Our final clutch of magic moments involving the much-missed Mister L.
Paul Hardcastle
Synth-pop wizard on the day The Rocker gifted him a Rock-Ola.
In 1985, Paul Hardcastle was a riding high on the back of a global mega-hit in the shape of anti-war song 19. Still, the 27-year-old was completely floored when his manager asked if he wanted to work with Phil Lynott.
“I was like, ‘Phil Lynott? Christ!’” says Hardcastle. “This was a guy whose records I used to play when I was at school. He was a hero of mine – I couldn’t work out why he’d want to work with me.”

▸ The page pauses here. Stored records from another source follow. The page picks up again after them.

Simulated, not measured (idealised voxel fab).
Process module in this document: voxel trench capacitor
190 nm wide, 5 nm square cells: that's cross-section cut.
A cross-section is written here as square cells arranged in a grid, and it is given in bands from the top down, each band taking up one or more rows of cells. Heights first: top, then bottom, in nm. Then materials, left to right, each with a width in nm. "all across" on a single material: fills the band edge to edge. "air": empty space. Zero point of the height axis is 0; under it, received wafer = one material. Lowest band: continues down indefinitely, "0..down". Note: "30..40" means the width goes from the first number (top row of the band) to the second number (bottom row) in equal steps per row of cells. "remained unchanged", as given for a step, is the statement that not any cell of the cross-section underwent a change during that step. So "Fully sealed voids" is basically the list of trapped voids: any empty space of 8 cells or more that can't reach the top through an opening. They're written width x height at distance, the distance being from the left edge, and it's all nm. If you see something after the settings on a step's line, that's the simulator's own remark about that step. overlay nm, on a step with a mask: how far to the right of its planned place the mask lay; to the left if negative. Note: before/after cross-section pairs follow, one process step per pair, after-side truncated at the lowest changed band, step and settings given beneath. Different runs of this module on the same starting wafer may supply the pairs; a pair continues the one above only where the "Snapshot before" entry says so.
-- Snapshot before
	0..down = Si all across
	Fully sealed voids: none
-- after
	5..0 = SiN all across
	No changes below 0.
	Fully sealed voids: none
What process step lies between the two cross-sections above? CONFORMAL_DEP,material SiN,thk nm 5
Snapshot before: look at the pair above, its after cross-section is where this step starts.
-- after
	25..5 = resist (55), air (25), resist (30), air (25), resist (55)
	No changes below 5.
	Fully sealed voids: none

Lynott had written a solo single, coincidentally titled Nineteen, and wanted to shake things up. “He said to me, ‘I wanna take this is in a different direction. You’re at the top of your game technically right now, so you can help me?’”
says Hardcastle now.
The single was recorded at Camden’s Roundhouse Studios in September 1985, where Lynott set off the studio alarms after revving up a real-life motorcycle to sample on the track. Hardcastle himself supplied the slap-funk bassline, played on Lynott’s famous chrome-plated Fender. “He walked in on me playing it and I though, ‘Shit!’” says Hardcastle. “But he said, ‘That’s fokken great, we’re keeping that on there.’”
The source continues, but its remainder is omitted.